Huddle Tip of the Day – Using Pack Odds to Your Favor

With the recent sig chase for the 12 Days of Huddle promotion, I noticed something that is definitely worth everyone’s consideration as they open packs to complete the set. We have all trained ourselves to look at player quality as the prime derivative for which we determine whether we want to open the packs, but I dont think it is that simple when you consider the difficulty of pulling any particular card.

This conditioning isnt shocking at all, as it is clear that player quality drives a lot of what we do in huddle. But there is a rarely considered element at play that should impact your decision to open a pack or look to other means for acquiring a card.

Im going to use the 12 Days of Huddle as a representation of my explanation, as it is the easiest to use.  Topps has also been abundantly clear as to what is going down, but I rarely see people reviewing these things before diving into the pack store.

Low Card Count vs High Odds

There are a lot of inserts that are released in Huddle, many of which have ever dwindling card counts. We would expect lower card count cards to be tough pulls all around, but it is in your best interest to study JUST how tough that pull will be. Just because there are two 100 count holiday sigs, does not mean that both are the same ease in which to pull from packs. That’s also not saying that a 150 card count release will be easier to pull either.

For example: Jamaal Charles 150 count holiday sig was as difficult to pull at 1:100  packs as the two lower count Brown and Thomas at 100 copies. Jeremy Maclin was 1:90 packs despite being at 200 copies, where Teddy Bridgewater (also 200 count) was 1:50 packs if memory serves correctly.

An even better example: Jags vs Titans sage boosts were all 100 copy cards, but all had different odds. Scobee was the toughest pull at 1:100 packs, whereas Marcedes Lewis was the easiest at 1:60 packs. All the same card count – different odds. Scobee therefore is the hardest to pull.

What Does This Mean?

The only thing it means is that you need to pay attention. You need to read the articles, and make a determination of difficulty if you have limited funds in which to spend. These articles are deliberately detailed so that there are no questions in the methods of constructing each release.

It also means that a tougher cards to pull may have a different value than the ones that are easier to pull – at least at first. If it is a harder card to acquire, it means that there will be less supply to go around.

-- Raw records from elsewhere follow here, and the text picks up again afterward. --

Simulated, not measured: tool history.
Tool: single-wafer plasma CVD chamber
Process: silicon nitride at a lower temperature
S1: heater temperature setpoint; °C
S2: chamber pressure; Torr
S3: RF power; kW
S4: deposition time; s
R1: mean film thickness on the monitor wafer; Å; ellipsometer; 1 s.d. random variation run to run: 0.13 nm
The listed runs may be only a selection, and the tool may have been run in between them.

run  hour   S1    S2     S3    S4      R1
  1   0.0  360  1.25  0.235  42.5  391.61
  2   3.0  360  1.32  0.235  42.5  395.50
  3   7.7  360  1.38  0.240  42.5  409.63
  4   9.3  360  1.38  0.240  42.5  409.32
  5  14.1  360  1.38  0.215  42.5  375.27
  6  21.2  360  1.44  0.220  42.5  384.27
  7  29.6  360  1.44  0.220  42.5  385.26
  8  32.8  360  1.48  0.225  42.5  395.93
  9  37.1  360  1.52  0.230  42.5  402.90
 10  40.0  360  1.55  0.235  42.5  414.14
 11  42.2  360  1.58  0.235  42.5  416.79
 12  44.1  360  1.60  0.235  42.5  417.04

Similarly, cards like the Peyton Manning boost sig at 1:500 yellow packs is going to be an impossible card to get, especially when you consider how few people will be opening those due to the cost.

Other Considerations

It behooves every user to familiarize themselves with each type of release. If you are going to be spending your coins, you need to be able to know what you are getting yourself into. Huddle has done a great job in providing resources as a guide, but its up to us to do the homework.

If you are not reading the article in full, you are really doing yourself a disservice. Odds are provided to showcase exactly how much you should expect to spend with each release, and limited funds may prevent you from going in guns blazing.

Hopefully this post serves as a helpful reminder.